Thames Water’s restructuring plan continues to face criticism despite approval from secured debt holders.


Thames has announced that it has received support from over 90% of secured debt holders in the Liquidity Facility, Interest Rate and Index Hedging, and Currency Hedging classes for its financial restructuring plans. Over 98% of the Class A debt holders also voted in favour of the scheme. However, Class B debt holders remain opposed with 84.5% voting against the plan. The Subordinated Creditor Class also unanimously rejected the proposal.


Barristers acting for Class B creditors told the hearing at the High Court in London on 20 January that the terms of the “A plan” known as the “June release condition” (JRC) would allow Class A creditors to “dictate” the terms of further funding beyond June 30 if certain conditions are not met. They said: “The JRC holds the company to ransom because unless these conditions are met the company will risk entering Special Administration (SA). The JRC gives the Class A creditors a right to veto. It allows them to direct the way in which this future recapitalisation process will go. It is putting the company into the position whereby the Class A will be able to say ‘We are not releasing any further funding’.”

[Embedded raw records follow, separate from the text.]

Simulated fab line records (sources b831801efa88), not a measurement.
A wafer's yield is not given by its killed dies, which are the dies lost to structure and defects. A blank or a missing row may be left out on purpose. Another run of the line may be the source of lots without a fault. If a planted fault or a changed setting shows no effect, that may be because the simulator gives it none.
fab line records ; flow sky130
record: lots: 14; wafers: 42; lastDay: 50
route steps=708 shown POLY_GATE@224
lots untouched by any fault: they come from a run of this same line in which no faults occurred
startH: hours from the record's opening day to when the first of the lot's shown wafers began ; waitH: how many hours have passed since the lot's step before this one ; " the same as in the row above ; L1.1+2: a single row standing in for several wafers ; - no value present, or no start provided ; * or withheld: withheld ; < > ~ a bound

A lawyer representing A Class creditors said that the proposal by the Class B creditors to compile a “24-page expert report” on the impact of the JRC was part of a “very targeted and focused attack,” adding that, if their case was correct, it would be “the end” of the “A plan”.


Barristers acting for Thames called the proposal by Class B creditors an “omnishambles,” arguing the Class B group’s case is “obviously weak” and “does not need expert evidence”.


The presiding judge initially dismissed the bid to compile the report, ruling that the Class B creditors “have not established that this evidence is reasonably required”. However, it appears that the High Court has since granted consent for campaigners to present their case against the proposals.


The High Court of Justice of England and Wales is scheduled to consider the approval of the plan at a sanction hearing from 3-6 February. The hearing's timing will be confirmed in the Insolvency & Companies Court cause list, expected to be published on 31 January.


Moody’s last week downgraded Thames’ debt rating and changed its outlook from stable to negative, arguing the company’s proposed financial plans “do not provide an attractive risk-return balance for existing or new investors”.


Special administration call

Campaigners against the proposals have announced plans to protest at the High Court. A petition calling for Thames Water to move into public ownership has been handed to the environment secretary. The 34,000-signature petition organised by nationalisation lobby group We Own It calls for Thames to be put into special administration. The campaigners claim the deal needs over £250 a year from every local household to pay off the loan (a figure disputed by Thames) and “could set a precedent for other failing privatised utilities forcing the public to bail them out, without seeing any benefit to services”.


FD gloom 

Thames has reportedly expressed unhappiness with Ofwat’s final determination, which it says will not allow it to attract the additional equity it needs to stabilise the business.


This is unsurprising given that Ofwat itself admits that Thames will fail to achieve its base allowed return, having been penalised for the quality of its plan (compared to Southern Water which had its penalty removed at FD). It will see its base return on regulated equity set at 30 basis points lower than the sector. It also has the largest totex gap of 16% compared to its peers. Its average bill increase, up 35%, is smaller than five of its large water peers. There is now a widely-held view among debt and equity investors in UK water that Thames has no option but to appeal to the Competition and Markets Authority.


The UK government has reportedly begun to approach restructuring advisers for the role of special administrator for Thames Water if it falls into bankruptcy. Teneo, Interpath and EY are among the companies contacted by the government, according to press reports, as it prepares contingency plans should the financial bailout fail.